Marmite and Wattie's Tomato Sauce may always have a place in Kiwis' hearts - but the Kiwiana food landscape is changing and tastes are becoming more sophisticated, a Massey University food anthropologist says.

Observe the explosion of interest in gourmet cooking sweep the airwaves. Every season seems to bring a new cooking show or celebrity chef to our television screens.

Food, like fashion, has become prone to fads, and Dr Carolyn Morris, of Massey University, is interested in the forces that shape what New Zealanders eat.

For the middle classes, food is quickly moving into the realm of prestige more commonly associated with wine, Morris says. Marketers have cottoned onto consumers' attraction to foods distinguished by its terroir.

The French term, traditionally associated with wine, denotes the characteristics lent to a grape by the climate and geography of the region in which it is grown.

"Wine has that terroir idea, you know - ‘gimlet gravels'. That is what is happening with food.

"You'll notice much more on some packets now that companies are beginning to market food as ‘from somewhere'," she says.

"It is as if there is two kind of trajectories happening at the same time that seem a kind of contradiction.

"At one level, we have increased production and processed food. There are always these new prepared products that are processed and manufactured. On the other hand at the same time, you have this return to ‘grow your own food', farmers' markets and home gardening."

"We don't want nowhere food that just magically appears at the supermarket in a tin or a packet."

Going back to nature is a concept that is in vogue in middle-class economies around the world, Morris says. The trend is visible in a revival of farmers' markets in urban centres around New Zealand since the 2008 recession.
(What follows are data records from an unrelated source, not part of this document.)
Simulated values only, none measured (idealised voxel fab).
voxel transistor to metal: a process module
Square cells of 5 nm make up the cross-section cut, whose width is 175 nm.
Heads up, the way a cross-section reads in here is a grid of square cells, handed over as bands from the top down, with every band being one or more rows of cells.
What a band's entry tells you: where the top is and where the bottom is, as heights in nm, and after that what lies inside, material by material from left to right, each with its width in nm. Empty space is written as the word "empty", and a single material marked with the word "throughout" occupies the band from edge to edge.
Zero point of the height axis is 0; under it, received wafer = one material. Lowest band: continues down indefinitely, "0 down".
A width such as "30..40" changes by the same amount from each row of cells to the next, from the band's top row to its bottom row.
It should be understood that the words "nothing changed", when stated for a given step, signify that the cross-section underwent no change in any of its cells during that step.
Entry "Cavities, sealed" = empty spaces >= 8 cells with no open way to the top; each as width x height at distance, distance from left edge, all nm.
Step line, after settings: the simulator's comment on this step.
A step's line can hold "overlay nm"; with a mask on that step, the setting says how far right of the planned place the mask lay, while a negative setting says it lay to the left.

"There is all this stuff about eating locally and finding our food heritage and it's a kind of global thing to ‘go local'," she says. "Lots of middle-class people are into their cooking and gourmet food. It's not enough just to eat it any more. You have to know how to cook it."

She attributes the change in food markets here to a kind of cultural cringe that has crept up on New Zealanders since 1950s industrialism ushered in an age of packaged and processed meals.

A trend towards home gardening, organic cooking and locally sourced meat products has been present in elite markets for some time, but only recently has it begun to penetrate the mainstream.

You see it in grocery aisles, Morris says.

"Potatoes have names now. Not so long ago, there were potatoes and there were new potatoes. Now there are agrias and jersey bennes, for example. They are all named and specific.

"You've got Levin leeks and carrots from Opiki. We're thinking about where things have come from. It's part of that whole farmers' market thing."

But the reality is that not everyone can afford to follow fashion.

Morris lectures in food and farming and is particularly interested in holistic food production, including the place of Maori food in New Zealand.

At least four Maori cookbooks have hit the market since the mid-2000s, most with a focus on living off the land.

Peter Peeti's Kai Time is one of the most recent delights, including recipes for the likes of kina salsa verde, pipi spaghetti and horopito smoked salmon.

Morris sees sustainability as the major force underpinning future food markets. She predicts high costs and tightening resources will force a shift towards "urban agriculture" in a bid to reduce food miles. She imagines a New Zealand where city dwellers will make use of grassy verges on their property fronts for communal fruit trees and vegetable gardens.

With four decades in the industry behind her, Guy says the best way to prepare for the changing landscape of food is to learn how to cook.

She is troubled by New Zealand's fast-food generation who cannot boil an egg.

"The most valuable thing we can do for our children is to teach them how to cook," she says. "We are so overweight in New Zealand and people are buying pre-packaged food as an acceptable alternative. There needs to be a change in how we educate our children."